Characteristics of a Well-Developed PLC


When teachers come together as a PLC, they benefit from doing more than acting as passive receivers of information and from spending their time sharing knowledge and working together to solve shared problems. The PLC has clear expectations for what it will achieve specific to improving teaching and learning in their classrooms. Teachers set agendas ahead of time, and they come to PLC meetings having prepared any necessary pre-work so that when the PLC meets, time can be devoted to sharing in pairs, small groups, and whole groups to allow for progress towards defined goals as opposed to spending time with administrative or clerical tasks during the meeting.

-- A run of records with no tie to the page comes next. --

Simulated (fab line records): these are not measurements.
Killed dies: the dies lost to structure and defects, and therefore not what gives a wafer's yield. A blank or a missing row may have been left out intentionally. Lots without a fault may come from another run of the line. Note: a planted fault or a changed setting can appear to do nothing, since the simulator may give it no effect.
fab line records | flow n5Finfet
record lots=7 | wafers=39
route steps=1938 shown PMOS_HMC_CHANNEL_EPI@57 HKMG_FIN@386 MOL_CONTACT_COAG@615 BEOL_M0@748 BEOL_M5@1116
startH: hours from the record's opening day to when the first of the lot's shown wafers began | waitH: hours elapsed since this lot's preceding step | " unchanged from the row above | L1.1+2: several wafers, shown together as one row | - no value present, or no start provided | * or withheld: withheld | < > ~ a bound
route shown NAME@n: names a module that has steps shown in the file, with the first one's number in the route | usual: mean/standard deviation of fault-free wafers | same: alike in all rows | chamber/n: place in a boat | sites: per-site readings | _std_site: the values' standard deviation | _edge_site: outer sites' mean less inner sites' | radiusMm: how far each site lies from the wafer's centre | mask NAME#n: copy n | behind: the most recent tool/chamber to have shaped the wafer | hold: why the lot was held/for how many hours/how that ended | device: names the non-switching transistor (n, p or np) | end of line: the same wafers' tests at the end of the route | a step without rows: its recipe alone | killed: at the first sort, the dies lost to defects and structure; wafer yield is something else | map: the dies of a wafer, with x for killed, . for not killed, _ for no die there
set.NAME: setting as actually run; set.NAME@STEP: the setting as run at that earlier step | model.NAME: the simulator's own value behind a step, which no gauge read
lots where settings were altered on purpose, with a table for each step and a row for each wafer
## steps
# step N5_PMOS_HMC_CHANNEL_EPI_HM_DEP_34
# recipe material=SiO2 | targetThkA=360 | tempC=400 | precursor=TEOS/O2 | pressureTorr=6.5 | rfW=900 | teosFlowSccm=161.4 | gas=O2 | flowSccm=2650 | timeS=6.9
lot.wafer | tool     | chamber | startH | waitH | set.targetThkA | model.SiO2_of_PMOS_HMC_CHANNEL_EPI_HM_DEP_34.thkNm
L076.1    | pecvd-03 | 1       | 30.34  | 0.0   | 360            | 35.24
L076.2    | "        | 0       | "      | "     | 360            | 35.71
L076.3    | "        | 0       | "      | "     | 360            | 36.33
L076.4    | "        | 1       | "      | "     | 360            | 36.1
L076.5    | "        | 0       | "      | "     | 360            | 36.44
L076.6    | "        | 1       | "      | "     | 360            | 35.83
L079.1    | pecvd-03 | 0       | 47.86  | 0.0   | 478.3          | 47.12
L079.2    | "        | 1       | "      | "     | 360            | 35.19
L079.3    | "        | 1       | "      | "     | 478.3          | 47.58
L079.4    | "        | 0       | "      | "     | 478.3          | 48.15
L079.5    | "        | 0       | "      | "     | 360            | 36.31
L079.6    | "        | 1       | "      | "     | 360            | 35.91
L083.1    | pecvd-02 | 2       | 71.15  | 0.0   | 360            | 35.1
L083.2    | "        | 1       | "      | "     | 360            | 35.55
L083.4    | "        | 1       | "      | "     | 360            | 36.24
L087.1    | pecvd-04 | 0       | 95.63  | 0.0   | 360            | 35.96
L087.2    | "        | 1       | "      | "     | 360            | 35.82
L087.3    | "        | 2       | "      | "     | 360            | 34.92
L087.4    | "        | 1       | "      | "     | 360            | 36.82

Time for collaboration is precious; it allows every voice in the room to have a place in the discussion and can provide participants with differing perspectives on why a problem of practice exists and how it might be solved. Collaboration in PLCs provides a space to network knowledge and sets the expectation that participants share what they have learned; it provides a protected, safe space for exploring perspectives on problems and testing those perspectives, or possible solutions, against relevant research and a field’s best practices.

Focus on Student Learning

At the heart of a well-developed PLC is a focus on student learning that goes beyond anecdotal evidence or a study of quantitative test data, although both might initiate the identification of problems of practice and contribute to their understanding. When PLCs focus on artifacts of student learning—that is, on student work samples and artifacts of teaching or transcripts or audio recordings of student talk—instructional shifts will be evidence-based and grounded in what students and teachers do together in specific contexts.

Studying student artifacts also necessitates the use of agreed-upon protocols to focus the study on the problem at hand and to avoid only looking at student work from a deficit perspective (describing what students cannot do). The hard work of solving problems of practice is twofold. First, use real artifacts of student learning to describe what they bring to the table. Second, collaborate on instructional plans that bridge practice from where students are in their learning and to where students need to be in order to meet learning goals, the expectations of standards, and their understandings of their learnings.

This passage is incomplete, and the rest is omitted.